To know the absolutes on impossibility and possibility you'd need to believe in some omniscient Godlike being, but you would need to take it further than that. You would also need to assume that you are that being since you deal in absolutes. ;)

So, @dwinblood is attempting here to teach you not to "toss around" these words like that, especially in a intellectual discussion.

IMHO @dwinblood may have reacted a bit too "aggressively" on this what you may have interpreted as an "attack" on you, but it's not and In the end all he wanted is to teach you something.

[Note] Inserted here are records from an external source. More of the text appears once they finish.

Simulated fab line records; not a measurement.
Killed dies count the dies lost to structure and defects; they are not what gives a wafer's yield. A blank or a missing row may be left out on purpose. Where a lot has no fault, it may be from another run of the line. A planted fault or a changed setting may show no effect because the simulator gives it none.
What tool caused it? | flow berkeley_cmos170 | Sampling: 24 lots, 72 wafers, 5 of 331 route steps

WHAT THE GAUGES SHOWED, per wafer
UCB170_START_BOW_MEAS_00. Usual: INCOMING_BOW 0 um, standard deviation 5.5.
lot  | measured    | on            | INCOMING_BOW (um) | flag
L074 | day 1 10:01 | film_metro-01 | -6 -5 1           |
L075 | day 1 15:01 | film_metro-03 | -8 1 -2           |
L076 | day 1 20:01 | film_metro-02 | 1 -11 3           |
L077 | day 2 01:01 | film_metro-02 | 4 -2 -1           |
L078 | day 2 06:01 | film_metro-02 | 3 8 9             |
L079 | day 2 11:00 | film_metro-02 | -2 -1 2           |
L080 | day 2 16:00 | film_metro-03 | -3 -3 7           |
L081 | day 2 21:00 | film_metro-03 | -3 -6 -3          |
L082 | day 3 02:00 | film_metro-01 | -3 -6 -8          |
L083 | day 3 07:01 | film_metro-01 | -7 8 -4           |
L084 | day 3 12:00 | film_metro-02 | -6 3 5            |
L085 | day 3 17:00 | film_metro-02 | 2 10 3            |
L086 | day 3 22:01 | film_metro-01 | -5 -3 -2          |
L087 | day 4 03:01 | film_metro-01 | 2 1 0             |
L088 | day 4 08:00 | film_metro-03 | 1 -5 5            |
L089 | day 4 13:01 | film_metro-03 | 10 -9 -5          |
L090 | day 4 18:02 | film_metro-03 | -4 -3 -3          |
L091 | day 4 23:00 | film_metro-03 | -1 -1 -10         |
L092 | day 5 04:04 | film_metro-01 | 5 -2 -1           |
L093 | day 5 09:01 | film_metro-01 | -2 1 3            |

@minion I like free education, I have no problem about that. but I would prefer an answer to the issue that I mentioned in my first comment, instead the discussion turned into a lesson of how I should discuss intellectually :)

I did not read your mind, or I would not have asked you a question. I did say I assumed your answer would be NO. I have no problem with you saying something is highly improbable. That was my point. You are saying CAN'T and IMPOSSIBLE and I don't see how you can be in a position to know what IS NOT POSSIBLE. If you are then I'd like to know how to do that too. :) I'm pretty calm. You didn't state it was an opinion either. You simply stated it was first IMPOSSIBLE and then said CAN'T. If you had said in your opinion, or even said you didn't think it was likely, or highly improbable, any of those types of things that leave room for you being wrong... I wouldn't have had anything to say. In saying such things you could be right. I don't know how probable it is. Yet IMPOSSIBLE and CAN'T are typically not true. ;) As an opinion though... sure. If you like closing doors on possibility that is totally your right. I also did not TWIST a single word. I described them accurately and am trying to get you to think about what you are saying. I don't actually think you know what is IMPOSSIBLE just as I don't know either. Yet, you like many people casually use absolutes when they are not casual words. They have very distinct meanings. So if you didn't mean what they actually mean then it was you that was twisting the meanings of the words in your own head and EXPECTING us to read your mind and know what you meant. I don't read minds. :) If you know how to do that though, that'd be cool to know as well. (again... I am calm. Just trying to get you to realize the flaw in your statement)

Now not talking about the other words. Whenever a new political system is attempted for the first time, that is essentially an experiment. Anything new we try could be viewed as an experiment. We hopefully learn from failures as well as successes. Political systems seem to be one of the places when it fails they try to keep forcing it anyway.

An experiment is a procedure carried out to support, refute, or validate a hypothesis. Experiments provide insight into cause-and-effect by demonstrating what outcome occurs when a particular factor is manipulated. Experiments vary greatly in goal and scale, but always rely on repeatable procedure and logical analysis of the results.

now it's my turn to pick on your words :P decentralization as a political system is an idea, a concept, a system. You don't experiment with ideas, you implement them :)

Sure and the hypothesis is that a political system will work. Anytime you try something knew you are working on a hypothesis that what you are about to attempt could be the solution to a problem. ;)

Physics is an idea. Newtonia physics is an idea. Relativity is an idea. Quantum physics is an idea. Engineering is an idea. All ideas do start as a hypothesis. You are correct that an experiment is performed to either prove, or disprove a hypothesis. Which is what should be done. It should be attempted and proven it will not work before simply saying it won't work. :)

It is better to find the road that leads to Rome before you get there.

@thebluepanda: You forget that decentralised automated consensus protocols lower the cost enormously, and allow automatic compilation of opinions and as Steem demonstrates, this can be based on a stake that represents your investment in the system as a whole, and furthermore, that you can increase that stake by repeatedly successfully consolidating the wisdom of the crowd into your own opinions, thus making you an effective representative.

steemit is not decentralized yet!

steemit.com isn't . but i already have esteem installed... there will be more apps that work through RPC and I personally have a proposal for a combined routing/caching system for eliminating location surveillance of members, which takes it to the next logical step (I am doing a brush-up of my c programming skills so I can do it properly).

Incidentally, this brings up an interesting idea. Hosting steemit could be distributed too. Though the DNS is obviously centralised, even then, there could be the use of a namecoin or similar blockchain name system, that also refers to the multiple hosters.

You are such a wise and beautiful girl, it's just amazing ;D
Cheers!

I'm sure people say a decentralized currency couldn't happen either..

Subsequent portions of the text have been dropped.